Overall Schema Structure

A valid schema always starts with a root object like this:

{
  "type": "object",
  "required": [...], // Array of your fields's name
  "properties": { ... } // Place your properties inside
}
  • type: "object": this is mandatory at the root.
  • required: a list of fields that must appear.
  • properties: a dictionary of fields to extract, with their name, type, and description.

Supported Field Types

string

Free text string.

"customer_name": {
  "type": "string",
  "description": "Customer name"
}

number

Decimal number (can include cents, etc.).

"amount": {
  "type": "number",
  "description": "Invoice amount"
}

integer

Whole number without decimals.

"quantity": {
  "type": "integer",
  "description": "Quantity ordered"
}

boolean

Boolean value (true or false).

"is_signed": {
  "type": "boolean",
  "description": "Is the document signed?"
}

enum

Predefined list of values (closed set of choices).

"status": {
  "type": "enum",
  "enum": ["pending", "approved", "rejected"],
  "description": "Invoice status",
  "context:descriptions": [
    "Pending approval",
    "Invoice approved",
    "Invoice rejected"
  ]
}

Tip: context:descriptions is optional but useful to give more context to each value.


object

Sub-object containing its own fields.

"invoice_amount": {
  "type": "object",
  "required": ["amount", "iso_4217_currency_code"],
  "properties": {
    "amount": {
      "type": "number",
      "description": "Amount"
    },
    "iso_4217_currency_code": {
      "type": "string",
      "description": "ISO currency code (e.g. EUR, USD)"
    }
  },
  "description": "Invoice amount"
}

array

List of items, typically objects or strings.

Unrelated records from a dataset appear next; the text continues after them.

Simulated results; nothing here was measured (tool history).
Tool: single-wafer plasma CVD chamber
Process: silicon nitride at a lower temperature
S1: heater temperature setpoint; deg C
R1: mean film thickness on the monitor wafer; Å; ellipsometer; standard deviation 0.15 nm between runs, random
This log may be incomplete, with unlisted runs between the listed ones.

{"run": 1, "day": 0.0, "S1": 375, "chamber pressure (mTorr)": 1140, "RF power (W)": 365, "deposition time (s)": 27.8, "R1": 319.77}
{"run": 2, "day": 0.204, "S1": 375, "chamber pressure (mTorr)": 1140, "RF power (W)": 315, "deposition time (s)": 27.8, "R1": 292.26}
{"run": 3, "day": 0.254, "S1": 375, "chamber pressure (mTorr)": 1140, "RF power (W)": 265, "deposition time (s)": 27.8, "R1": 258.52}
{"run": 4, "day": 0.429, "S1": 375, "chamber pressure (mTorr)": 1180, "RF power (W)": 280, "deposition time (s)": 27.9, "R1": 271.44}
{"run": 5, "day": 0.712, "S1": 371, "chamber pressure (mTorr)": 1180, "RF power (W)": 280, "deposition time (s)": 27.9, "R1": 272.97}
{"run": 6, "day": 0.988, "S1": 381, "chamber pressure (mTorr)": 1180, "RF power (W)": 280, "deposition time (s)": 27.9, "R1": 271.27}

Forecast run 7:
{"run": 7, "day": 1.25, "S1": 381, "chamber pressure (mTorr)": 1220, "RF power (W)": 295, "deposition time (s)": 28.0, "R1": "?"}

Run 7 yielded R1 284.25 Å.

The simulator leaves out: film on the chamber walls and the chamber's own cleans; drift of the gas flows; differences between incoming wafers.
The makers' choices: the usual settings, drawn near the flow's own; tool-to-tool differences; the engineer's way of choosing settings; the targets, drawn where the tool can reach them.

Example with an array of objects:

"orders": {
  "type": "array",
  "description": "List of orders",
  "items": {
    "type": "object",
    "required": ["order_id", "customer_name"],
    "properties": {
      "order_id": {
        "type": "string",
        "description": "Order identifier"
      },
      "customer_name": {
        "type": "string",
        "description": "Customer name"
      }
    }
  }
}

Common Mistakes to Avoid

❌ Mistake✅ Solution
Missing or invalid typeMake sure each field has a valid type (among those listed above)
Missing descriptionEach field must have a clear description
Mismatch in requiredAll fields listed in required must exist in properties
Malformed object or arrayObjects must have properties and required, arrays must have items
Duplicates or typosExample: invoice_amoun2t instead of invoice_amount

Testing Your Schema

Before submitting a schema, you can test it in our interface or with our API.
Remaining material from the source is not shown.